We’re living in a world of instant gratification. With just a few clicks, we can see, read, or watch anything, anywhere in the world. So when you keep your customers waiting for new content on your legal website, they’re not going to wait for long—and they may never come back.
Although Google continually changes the way it ranks websites, one thing remains constant: fresh, informative content will always be rewarded. Great marketing for personal injury lawyers begins with your website content management tool: the “backstage” area of your legal website.
You must be able to navigate your web content management system to create and upload:
- New content on existing pages. This is the simplest step for novices to achieve and is vital for fixing typos or correcting information on the fly.

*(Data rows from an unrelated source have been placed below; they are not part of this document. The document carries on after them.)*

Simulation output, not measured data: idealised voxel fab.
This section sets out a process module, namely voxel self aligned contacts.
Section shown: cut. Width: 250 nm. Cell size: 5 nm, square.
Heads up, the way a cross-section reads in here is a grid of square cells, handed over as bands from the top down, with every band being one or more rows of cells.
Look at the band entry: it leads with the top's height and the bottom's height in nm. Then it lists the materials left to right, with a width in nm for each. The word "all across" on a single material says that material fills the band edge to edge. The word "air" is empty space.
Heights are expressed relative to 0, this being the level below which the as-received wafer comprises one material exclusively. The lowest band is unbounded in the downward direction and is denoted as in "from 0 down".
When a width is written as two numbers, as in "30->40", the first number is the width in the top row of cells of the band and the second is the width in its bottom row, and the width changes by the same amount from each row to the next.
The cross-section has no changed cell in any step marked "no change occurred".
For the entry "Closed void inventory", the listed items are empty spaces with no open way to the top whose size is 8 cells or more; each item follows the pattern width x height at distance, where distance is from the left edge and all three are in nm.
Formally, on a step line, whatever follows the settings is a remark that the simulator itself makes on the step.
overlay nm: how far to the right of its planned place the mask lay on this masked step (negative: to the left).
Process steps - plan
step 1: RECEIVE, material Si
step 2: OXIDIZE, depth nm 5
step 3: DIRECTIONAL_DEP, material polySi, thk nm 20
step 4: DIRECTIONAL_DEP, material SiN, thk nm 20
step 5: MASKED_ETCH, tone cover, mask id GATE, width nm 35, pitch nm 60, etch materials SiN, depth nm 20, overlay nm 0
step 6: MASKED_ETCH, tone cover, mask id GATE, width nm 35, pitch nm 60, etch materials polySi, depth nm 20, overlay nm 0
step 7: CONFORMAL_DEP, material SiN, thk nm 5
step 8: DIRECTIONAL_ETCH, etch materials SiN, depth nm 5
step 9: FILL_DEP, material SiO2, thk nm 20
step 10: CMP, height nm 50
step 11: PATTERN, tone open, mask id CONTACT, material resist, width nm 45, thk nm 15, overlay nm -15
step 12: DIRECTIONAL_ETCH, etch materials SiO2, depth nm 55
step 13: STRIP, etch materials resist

- New pages. You will need to add new blog entries, library articles, frequently asked questions, and local news that pertains to your practice area on a daily basis. All of these must be formatted and uploaded in the correct place for your website to look professional.
- New practice areas. Over time, you may want to add additional practice areas to your business. This means creating a new content page, but also adding the page to the navigation drop-down menu.
- New images. Your readers will get bored by the same photographs week after week, so you must know how to upload and properly size your images for clear viewing.
- PDF documents. You must include links to download PDF versions of documents (such as your monthly law firm newsletter and your free legal guide).
- Video. If you’ve been reading our site for a while, you know the value of using YouTube to create interactive legal content for your viewers. Now you must learn how to publish those videos on your site.
How important are these items? Content is so valuable that many attorneys hire writers and bloggers to provide a steady stream of good copy to their sites. You may eventually hire someone to do these tasks for you, but for now, you need to know how to do them yourself. A small amount of “behind the scenes” know-how will help you make better marketing decisions in the future.